Namibia’s Fishrot corruption scandal is an example of the worst effects of corruption on people who must work for a living and support their families and therefore rely on employment being available. It shows the profound human cost and ongoing suffering not only of those directly impacted but also of the family and friends surrounding the victims.
This is again emphasised in the Institute for Public Policy Research’s (IPPR) recently released follow-up to its first report on the human impact of the Fishrot scandal. The first publication, titled We are the Ones that Suffered the Most: The human rights impacts of the Fishrot corruption scandal on Namibian fisheries workers, was released in March 2024. The second, titled RIGHT NOW, I CANNOT SURVIVE: The legacy effects of the Fishrot corruption scandal on fisheries workers’ lives, was released in November 2024.
Both reports were researched and penned by Frederico Links of the IPPR and Ester Mbathera, a Namibian freelance journalist.
“Sometimes white collar crime is seen as almost victimless as if there are no real victims of corruption,” said IPPR ED Graham Hopwood at the report launch. “But in this case, there are actually hundreds and hundreds of victims of the Fishrot corruption scandal.”
Greed and collusion
The Fishrot scandal, which was exposed in 2019 in Namibia’s fishing industry, was a result of the corrupt actions of Icelandic fishing company Samherji and its partners in crime, officials in the Namibian government as high-ranking as Cabinet ministers. Between 2012 and 2018 the fishing company paid millions in bribes to the various officials to secure access to horse mackerel quotas. It then furtively moved its profits out of the country, depriving Namibia of valuable tax revenue.

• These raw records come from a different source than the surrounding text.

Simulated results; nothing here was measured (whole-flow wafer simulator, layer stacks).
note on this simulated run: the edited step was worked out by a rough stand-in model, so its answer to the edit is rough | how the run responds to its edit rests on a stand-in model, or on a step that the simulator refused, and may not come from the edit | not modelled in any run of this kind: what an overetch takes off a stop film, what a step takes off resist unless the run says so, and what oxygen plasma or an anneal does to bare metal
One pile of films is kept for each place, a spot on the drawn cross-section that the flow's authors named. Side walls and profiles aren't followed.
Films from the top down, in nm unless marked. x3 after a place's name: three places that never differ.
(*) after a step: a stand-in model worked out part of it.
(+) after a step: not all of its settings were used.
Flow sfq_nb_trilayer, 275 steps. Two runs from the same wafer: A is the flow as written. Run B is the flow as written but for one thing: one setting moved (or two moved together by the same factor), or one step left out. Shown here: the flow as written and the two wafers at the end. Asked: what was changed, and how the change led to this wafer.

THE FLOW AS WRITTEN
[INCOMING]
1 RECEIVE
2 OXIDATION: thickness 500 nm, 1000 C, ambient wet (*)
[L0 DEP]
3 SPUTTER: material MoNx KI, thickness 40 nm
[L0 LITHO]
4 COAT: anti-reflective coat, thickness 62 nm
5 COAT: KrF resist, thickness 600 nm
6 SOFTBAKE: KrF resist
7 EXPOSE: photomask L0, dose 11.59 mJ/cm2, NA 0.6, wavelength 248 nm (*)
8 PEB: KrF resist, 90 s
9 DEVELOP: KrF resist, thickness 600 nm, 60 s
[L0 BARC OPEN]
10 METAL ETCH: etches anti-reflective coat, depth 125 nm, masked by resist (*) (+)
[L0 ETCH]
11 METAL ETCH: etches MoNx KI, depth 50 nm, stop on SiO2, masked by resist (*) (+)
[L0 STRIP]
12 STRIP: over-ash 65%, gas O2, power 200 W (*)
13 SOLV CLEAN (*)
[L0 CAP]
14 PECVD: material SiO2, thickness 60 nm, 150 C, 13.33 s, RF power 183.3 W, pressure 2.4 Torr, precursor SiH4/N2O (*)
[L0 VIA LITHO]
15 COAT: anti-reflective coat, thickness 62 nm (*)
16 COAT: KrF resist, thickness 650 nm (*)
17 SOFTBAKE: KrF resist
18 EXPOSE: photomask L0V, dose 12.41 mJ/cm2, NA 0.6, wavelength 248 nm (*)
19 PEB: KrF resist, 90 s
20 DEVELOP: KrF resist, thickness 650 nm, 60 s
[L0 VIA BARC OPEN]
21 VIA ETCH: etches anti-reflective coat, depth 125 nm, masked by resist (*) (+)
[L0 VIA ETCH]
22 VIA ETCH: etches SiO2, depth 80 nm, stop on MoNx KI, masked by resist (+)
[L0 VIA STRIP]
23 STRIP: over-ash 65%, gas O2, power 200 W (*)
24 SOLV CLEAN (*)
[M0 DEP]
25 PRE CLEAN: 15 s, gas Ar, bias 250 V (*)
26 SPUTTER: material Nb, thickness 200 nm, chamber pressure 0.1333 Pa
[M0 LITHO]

When the scandal broke and Samherji closed its Namibian operations, hundreds of fisheries workers were suddenly jobless, many of whom are unskilled migrant labourers from rural areas, especially in the north of the country.
The IPPR reports highlight the severe social, economic, and personal consequences which now plague the workers, including unemployment, poverty, broken families, and health issues like hypertension. Affected individuals receive N$4 000 monthly from a government redress program, which is barely enough for just surviving, let alone supporting families.
The organisation has consistently called for Samherji to acknowledge, apologise to, and compensate the victims, which the fishing company seems disinclined to do. Corruption Watch started covering Fishrot in 2020, and in that time we have seen no effort from the perpetrators to help those whose lives they destroyed with hardly any notice or explanation.
“There has been considerable movement on the Namibian front in holding the implicated individuals accountable for their alleged corrupt acts,” says the IPPR, but “on the Icelandic side there has been disturbingly little done to bring the implicated Samherji officials to book for the damage wrought on the lives of Namibian fishermen, the Walvis Bay community, and the far-flung rural communities that relied on fishermen’s salaries.”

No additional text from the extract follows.